# Best $15 spent



## Milkman31 (Jun 14, 2013)

I got this from a yard sale new in the box for $15 never thought of safety gear till I started looking on A/S today I had a lot of weed eating to do that was 3 feet high and everyone at home was gone so I got it out to give it a try lol and I have to say never will I go without it while useing the weed eater only wish it was a stihl lol


----------



## LegDeLimber (Jun 16, 2013)

If you're so inclined, Grab a hair dryer or heat gun 
But be very careful if using a heat gun you can damage the hat quick!
warm up that decal and gently, slowly peel.

no brand issue for me here, own a Husky and a couple Pull-ons.
but did do a bit of sticker and decal removal on a storage trailer lot.


----------



## Slade McCuiston (Jun 18, 2013)

I wish I could find one of those for 15 bucks... I've been going back and forth over getting one of those simply because I'm tired of huge chips hitting me in the eyes while I'm cutting. I've done this for years, but I figure one day it's going to bite me. I don't care what brand it is... I've ran Stihl, Husqvarna, and Poulans... if it works, I don't care.


----------



## XSKIER (Jun 18, 2013)

Stihl now offers chaps and a helmet in a convenient carry bag for one low price. The chaps are nice to have not only for running the MS, but the FS too.


----------



## ncpete (Jun 19, 2013)

XSKIER said:


> Stihl now offers chaps and a helmet in a convenient carry bag for one low price. The chaps are nice to have not only for running the MS, but the FS too.

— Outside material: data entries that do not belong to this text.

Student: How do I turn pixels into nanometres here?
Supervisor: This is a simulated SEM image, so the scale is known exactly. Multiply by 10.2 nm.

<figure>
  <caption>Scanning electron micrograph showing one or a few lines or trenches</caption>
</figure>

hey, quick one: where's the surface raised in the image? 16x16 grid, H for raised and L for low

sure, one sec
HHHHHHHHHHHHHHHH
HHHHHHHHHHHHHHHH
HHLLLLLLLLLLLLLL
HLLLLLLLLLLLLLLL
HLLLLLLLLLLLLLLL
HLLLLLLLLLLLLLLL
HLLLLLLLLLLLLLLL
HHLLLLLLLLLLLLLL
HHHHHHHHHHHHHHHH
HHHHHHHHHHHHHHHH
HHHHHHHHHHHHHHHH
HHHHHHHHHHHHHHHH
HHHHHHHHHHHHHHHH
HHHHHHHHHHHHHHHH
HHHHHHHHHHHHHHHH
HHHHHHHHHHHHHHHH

I agree with how nice chaps are to wear while running the FS, or any trimmer. I like to work in shorts, but when running the weedeater, I will soon be wearing a pair of chaps, If not, I will soon have calloused shins from all the stuff that hits them while doing yard work.
I had considered using my soccer shin guards, but, not having played regularly for 22 years, those probably got lost or thrown out during one of my military moves.


----------



## Toyboy (Jun 19, 2013)

Milkman31 said:


> I got this from a yard sale new in the box for $15 never thought of safety gear till I started looking on A/S today I had a lot of weed eating to do that was 3 feet high and everyone at home was gone so I got it out to give it a try lol and I have to say never will I go without it while useing the weed eater only wish it was a stihl lol



I found mine years ago in the middle of a 2 lane hwy and no traffic. Drove by it first, stopped and backed up for it. I have to agree with you that I don't know how I got along without one either. Chain saws or weed whacker, it's great.
Mines a husky also but I've got mostly Husky anyway.


----------



## Tundra Man Mike (Jun 20, 2013)

I grind stumps. My helmet is exactly like that and has saved me more than one black eye. Be sure to wear eye protection also.


----------